St James’s Street is a repository of urban comfort. It contains majestic clubs, a gunsmith, a boot-maker, a barber, a cigar shop and a hatter. There are also restaurants, although the doyen is just round a corner in Jermyn Street: Wilton’s. Few if any establishments can match the quality of its seafood. It is as if the ghost of old Marks, its founder, was still on duty, to ensure no backsliding. In his day, a young aristocrat once enquired whether the smoked salmon was up to snuff. Marks looked pained. ‘I don’t know ’ow you can ask that question, my Lord. The smoked salmon ’ere is always the best that money can buy. So it should be. It’s caught by dukes and smoked by Jews.’

Other forms of fishmongery have been practised around the neighbourhood. In Tudor times, filles de joie flaunted their wares on the site now occupied by Berry Bros. More recently, during the world wars and the great days of the Cavendish Hotel, Rosa Lewis made sure that officers on leave enjoyed the rewards of gallantry.

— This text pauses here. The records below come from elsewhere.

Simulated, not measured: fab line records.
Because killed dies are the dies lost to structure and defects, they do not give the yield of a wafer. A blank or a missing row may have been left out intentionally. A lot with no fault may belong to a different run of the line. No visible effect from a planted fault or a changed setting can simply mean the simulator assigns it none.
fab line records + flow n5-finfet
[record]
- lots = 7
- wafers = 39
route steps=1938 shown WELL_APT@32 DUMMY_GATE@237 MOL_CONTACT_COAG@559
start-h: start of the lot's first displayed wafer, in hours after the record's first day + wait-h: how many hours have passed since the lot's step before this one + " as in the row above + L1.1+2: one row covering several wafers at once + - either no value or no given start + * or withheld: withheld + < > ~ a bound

No doubt Venus was lubricated by Bacchus. The street is also adorned by its twin temples to the wine god. Berry Bros and Justerini & Brooks are the friendliest of competitors, a bit like Oxford and Cambridge. But there is a difference. Only the most purblind Oxford man would deny that the universities’ standings have been decisively and eternally decided, with the Light Blues on top, world without end. The rivalry of the great wine merchants is far harder to resolve — and as long as they both flourish, who cares?


Recently, I was a guest of Justerini’s. The chairman, Hew Blair, a shrewd, humorous and learned fellow, is the right man for the location, for he is equally at home on a moor in the borders or an oenological laboratory in a French university. Stretching geo-graphy a little, St James’s Street is equidistant between the two. Over lunch, Hew’s theme was minerality. We started with a Pernand–Vergelesses Sous-Frétille, an ’06 1er Cru from the house of Rollin. At first taste, it seemed too mineral. Lots of structure, but was there enough fruit? It quickly opened out, and answered the question: plenty. It was harmonious, fresh and long on the palate with not a hint of the oxidisation that is terrifying everyone involved with white Burgundy. It is surprising that Pernand-Vergelesses has never commanded the reputation — or the price — of some neighbours. That bottle increased one’s surprise.

Onwards to a Chablis 1er Cru ’07, La Forest, from Dauvissat-Camus. It was hard to believe that the two wines were made from the same grape. The Chablis was everything that one would expect: a perfect balance of crispness and sweetness: of honey, hay and flint.

Moving to red, we started with a Pinot Noir 2010, from Bachelet-Monnot. A modest appellation, yet it would be a sound introduction to Pinot Noir. Delicate, but again there was a depth of length; it was well made. Then there was another contrast within the same grape. The Chevillons are the best wine-makers in the Côte de Nuits. They are also irritated that no wine from Nuits St Georges has yet been granted Grand Cru status and are pressing the claims of their Les St Georges, a strong candidate. We drank their ’95 Les Vaucrains, and I am glad not to have been asked to guess the year. I would have gone for 2002. It was a huge wine, full of power and subtlety: at its peak, but it is a high peak with a broad plateau. We both thought that there was absolutely no hurry to drink it up.

Hew then brought minerality to a climax with an Eiswein. The grapes for this Ockfener Bockstein ’89, made by Dr Fischer, grow on slatey soil, so there is a spine of minerality underlying its immense, succulent sweetness: slate melted down in honey. Eiswein is rare and precious, to be worshipped as well as drunk. A wine of that quality leaves superlatives in the dust of its chariot wheels. Although it comes from the Mosel, it tastes of Rheingold.